Master’s thesis- 1 min
This thesis presents my research during the completion of my Master’s degree at the Université de Montréal at Mila under the supervision of Professor Yoshua Bengio. This work was done with the collaboration of postdoctoral researcher Min Lin at Mila.
This document is structured in such a way to introduce the machine learning basics in the first chapter to be able to follow the work detailed in the subsequent ones. Chapters 2, 3 and 4 detail different experiments to study how useful having a communication channel between deep learning models can be.
I include below the full summary for convenience. The full document can also be found at this link.
As artificial intelligence systems spread to more diverse and larger tasks in many domains, the machine learning algorithms, and in particular the deep learning models and the databases required to train them are getting bigger themselves. Some algorithms do allow for some scaling of large computations by leveraging data parallelism. However, they often require a large amount of data to be exchanged in order to ensure the shared knowledge throughout the compute nodes is accurate.

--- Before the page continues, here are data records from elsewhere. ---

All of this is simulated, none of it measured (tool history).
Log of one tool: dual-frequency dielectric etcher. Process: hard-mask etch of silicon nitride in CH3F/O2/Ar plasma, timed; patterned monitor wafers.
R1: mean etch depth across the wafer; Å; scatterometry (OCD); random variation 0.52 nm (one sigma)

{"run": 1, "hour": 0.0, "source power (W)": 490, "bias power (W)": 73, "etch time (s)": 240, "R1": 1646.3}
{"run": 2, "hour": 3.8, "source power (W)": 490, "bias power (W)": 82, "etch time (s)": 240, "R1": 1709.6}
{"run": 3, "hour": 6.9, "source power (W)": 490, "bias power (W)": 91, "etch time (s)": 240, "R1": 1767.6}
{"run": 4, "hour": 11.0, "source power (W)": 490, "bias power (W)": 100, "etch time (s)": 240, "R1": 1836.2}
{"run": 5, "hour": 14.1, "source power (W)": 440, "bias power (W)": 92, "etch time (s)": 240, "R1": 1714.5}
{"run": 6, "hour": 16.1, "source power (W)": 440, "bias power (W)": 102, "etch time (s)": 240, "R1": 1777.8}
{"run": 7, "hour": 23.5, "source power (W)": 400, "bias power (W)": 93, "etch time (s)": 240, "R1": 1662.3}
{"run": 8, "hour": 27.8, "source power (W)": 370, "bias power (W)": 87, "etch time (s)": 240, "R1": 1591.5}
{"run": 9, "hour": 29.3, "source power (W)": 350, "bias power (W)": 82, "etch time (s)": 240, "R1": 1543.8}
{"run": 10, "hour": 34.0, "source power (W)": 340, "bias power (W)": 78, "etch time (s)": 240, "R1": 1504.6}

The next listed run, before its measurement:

In this work, the effect of different levels of communications between deep learning models is studied, in particular how it affects performance. The first approach studied looks at decentralizing the numerous computations that are done in parallel in training procedures such as synchronous and asynchronous stochastic gradient descent. In this setting, a simplified communication that consists of exchanging low bandwidth outputs between compute nodes can be beneficial. In the following chapter, the communication protocol is slightly modified to further include training instructions. Indeed, this is studied in a simplified setup where a pre-trained model, analogous to a teacher, can customize a randomly initialized model’s training procedure to accelerate learning. Finally, a communication channel where two deep learning models can exchange a purposefully crafted language is explored while allowing for different ways of optimizing that language.